Mathematics & Physics

### Module Leader

ROCCO Andrea (Biosciences)

### Number of Credits: 15

### ECTS Credits: 7.5

### Framework: FHEQ Level 7

### Module cap (Maximum number of students): N/A

## Overall student workload

Independent Learning Hours: 78

Lecture Hours: 26

Tutorial Hours: 10

Guided Learning: 10

Captured Content: 26

## Module Availability

Semester 2

## Prerequisites / Co-requisites

None

## Module content

**I. Functions of complex variables **

- Continuity and differentiability
- The Cauchy-Riemann conditions
- Analyticity, singularities, poles.
- Complex integration
- Cauchy's theorem
- Residues and the residue theorem
- Taylor and Laurent series
- Laplace's equation in 2D and conformal mapping
- Laplace and Fourier transforms
- Dispersion relations

**II. Calculus of Variations**

- Integral principles in physics
- Principle of least action and other minimisation problems
- Lagrangian mechanics
- Euler-Lagrange equations
- Applications in configuration space
- Variation subject to constraints
- Extension to functions of more than one variable
- Isoperimetric problems and Lagrange multipliers

**III. Integral Transforms**

- Fourier transforms
- The Dirac delta function
- Laplace transforms
- Solving differential equations with Laplace transforms
- Convolutions

## Assessment pattern

Assessment type | Unit of assessment | Weighting |
---|---|---|

Coursework | Coursework | 30 |

Examination | End of Semester Examination (Final Unit of Assessment) - 2 hours | 70 |

## Alternative Assessment

N/A

## Assessment Strategy

The __assessment strategy__ is designed to provide students with the opportunity to demonstrate their understanding of mathematical techniques, their derivation (bookwork), their applications in physical examples, both of a type they have encountered in lectures and in the process of solving the examples in problem sheets and more original problems not encountered.
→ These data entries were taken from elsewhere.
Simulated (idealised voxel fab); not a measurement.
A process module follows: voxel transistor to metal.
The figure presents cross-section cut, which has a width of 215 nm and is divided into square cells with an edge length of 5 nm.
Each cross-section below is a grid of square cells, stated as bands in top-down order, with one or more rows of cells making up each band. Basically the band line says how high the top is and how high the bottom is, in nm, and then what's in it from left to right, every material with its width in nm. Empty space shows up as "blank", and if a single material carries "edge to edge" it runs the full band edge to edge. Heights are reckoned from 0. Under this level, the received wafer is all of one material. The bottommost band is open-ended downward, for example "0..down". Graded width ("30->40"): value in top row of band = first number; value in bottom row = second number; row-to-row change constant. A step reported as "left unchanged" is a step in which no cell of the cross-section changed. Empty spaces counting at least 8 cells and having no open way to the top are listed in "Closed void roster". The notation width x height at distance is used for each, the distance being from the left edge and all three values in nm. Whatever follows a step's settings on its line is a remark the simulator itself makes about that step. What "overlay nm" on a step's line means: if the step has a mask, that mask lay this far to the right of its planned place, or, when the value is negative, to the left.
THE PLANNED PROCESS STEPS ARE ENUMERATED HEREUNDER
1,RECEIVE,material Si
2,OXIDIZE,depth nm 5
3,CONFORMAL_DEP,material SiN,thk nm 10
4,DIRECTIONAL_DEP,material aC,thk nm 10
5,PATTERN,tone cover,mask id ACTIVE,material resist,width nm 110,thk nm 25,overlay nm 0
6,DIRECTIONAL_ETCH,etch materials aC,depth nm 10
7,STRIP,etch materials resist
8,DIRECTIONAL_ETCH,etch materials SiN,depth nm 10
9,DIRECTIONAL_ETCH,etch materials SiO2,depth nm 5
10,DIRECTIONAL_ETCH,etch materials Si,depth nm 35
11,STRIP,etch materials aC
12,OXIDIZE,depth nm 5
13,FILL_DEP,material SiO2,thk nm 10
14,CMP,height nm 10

Thus, the __summative assessment__ for this module consists of:

- A Coursework submission to be completed during the semester.
- A written end of semester Examination (Final Unit of Assessment)), two hours long, in which the student must answer 3 from 4 questions covering all areas of the course.

__Formative assessment and feedback__

Regular feedback on previously taught material at the beginning of a lecture and discussion of problems and issues encountered in working through the problem sheets. These sheets will be discussed during the tutorial sessions. Model solutions to all problem sheet questions are made available after the students have had sufficient time to tackle them themselves. A revision class is set at the end of the module to go through past examination papers.

## Module aims

- To provide a sound grounding two important topics mathematical physics: Complex Variable Theory and Calculus of Variations. In particular, the basic theorems, methods and applications of functions of a complex variable, a range of advanced integration techniques and theorems and their applications in a range of physical examples and variational principles in classical mechanics leading to both Lagrangian and Hamiltonian formulations.

## Learning outcomes

Attributes Developed | ||

001 | On successful completion of this module, students will have a solid understanding of complex variable theory. | KC |

002 | Students will have a solid grounding in both Lagrangian and Hamiltonian mechanics. | KC |

003 | Students will have a solid understanding of the principles of calculus of variations and its application in a range of physics problems. | KC |

004 | Students will have a solid understanding of the definition and application of integral transforms in theoretical physics problems. | KC |

005 | On successful completion of this module, students will have developed strong problem solving skills, and will be able to apply them across a wide range of physics problems. | PT |

Attributes Developed

**C** - Cognitive/analytical

**K** - Subject knowledge

**T** - Transferable skills

**P** - Professional/Practical skills

## Methods of Teaching / Learning

The __learning and teaching__ strategy is designed to teach students the practical and problem solving skills required to tackle mathematical physics questions. As such the teaching strategy places equal importance on lecture content and practical skills. For each topic covered in lectures there is an equivalent tutorial session, in which students will have further learning opportunities to develop their hands-on skills on the topics discussed in the lectures.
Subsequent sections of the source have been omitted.